1. ## investor

An investor has $10000 to invest in 3 types of bonds: short-term, intermediate-term and long-bond term. Short term bonds pay 4% annually, intermediate term bonds pay 6%, and long terms bonds pay 8%. The investor wishes to have a total annual return of$6700 on her investment, with equal amounts invested in intermediate and long term bonds. How much should she invest in each type?

2. Originally Posted by aeroflix
An investor has $10000 to invest in 3 types of bonds: short-term, intermediate-term and long-bond term. Short term bonds pay 4% annually, intermediate term bonds pay 6%, and long terms bonds pay 8%. The investor wishes to have a total annual return of$6700 on her investment, with equal amounts invested in intermediate and long term bonds. How much should she invest in each type?
Start by naming your variables: Let x bet the amount of money invested in short term bonds, y the amount of money invested in intermediate term bonds, z the amount of money invested in long term bonds.

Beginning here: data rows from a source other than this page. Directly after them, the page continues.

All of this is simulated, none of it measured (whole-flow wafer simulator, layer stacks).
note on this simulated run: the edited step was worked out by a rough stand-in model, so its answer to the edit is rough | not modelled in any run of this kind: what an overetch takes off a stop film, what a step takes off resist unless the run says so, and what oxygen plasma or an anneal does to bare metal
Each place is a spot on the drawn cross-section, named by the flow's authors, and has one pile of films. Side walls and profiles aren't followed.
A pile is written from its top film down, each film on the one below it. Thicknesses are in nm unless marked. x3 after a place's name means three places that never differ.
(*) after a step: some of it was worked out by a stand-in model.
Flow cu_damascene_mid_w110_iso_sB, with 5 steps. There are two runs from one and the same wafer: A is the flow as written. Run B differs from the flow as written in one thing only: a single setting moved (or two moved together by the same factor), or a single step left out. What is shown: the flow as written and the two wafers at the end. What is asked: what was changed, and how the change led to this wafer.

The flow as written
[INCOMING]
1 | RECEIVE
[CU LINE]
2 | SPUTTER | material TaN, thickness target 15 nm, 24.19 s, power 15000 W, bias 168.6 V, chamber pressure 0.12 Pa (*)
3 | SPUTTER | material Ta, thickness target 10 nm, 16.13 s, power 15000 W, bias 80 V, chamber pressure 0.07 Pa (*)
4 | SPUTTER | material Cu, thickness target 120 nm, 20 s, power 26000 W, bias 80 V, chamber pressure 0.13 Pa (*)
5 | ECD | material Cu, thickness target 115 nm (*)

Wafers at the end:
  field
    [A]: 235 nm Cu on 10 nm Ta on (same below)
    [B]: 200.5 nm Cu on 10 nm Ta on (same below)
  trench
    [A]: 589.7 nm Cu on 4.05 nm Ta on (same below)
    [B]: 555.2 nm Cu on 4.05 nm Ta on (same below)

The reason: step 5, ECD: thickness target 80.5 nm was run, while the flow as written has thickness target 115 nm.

"An investor has \$10000 to invest":
x+ y+ z= 10000.

"The investor wishes to h ave a total annual return on her investment."
The return on any one amount is the amount invested times the percentage return: .04x, .06y, and .08z for each so the total is .04x+ .06y+ .08z=6700.

"with equal amounts invested in intermediate and long term bonds": y= z.

You have three equations in the three unknowns x, y, z:
x+ y+ z= 10000
.04x+ .06y+ .08z= 6700
y= z.

Since y= z, you can replace z by y in the first two equations:
x+ y+ y= x+ 2y= 10000
.04x+ .06y+ .08y= .04x+ .14y= 6700

From x+ 2y= 10000, you can get x= 10000- 2y and replace that in the last equation:
.04(10000- 2y)+ .14y= 6700.

Solve that equation for y and then work back to find x and z.

Don't forget to write your final answer as a complete sentence. You can't just say x= ..., y=..., z= ... because whoever gave you this problem doesn't know what "x", "y", and "z" mean.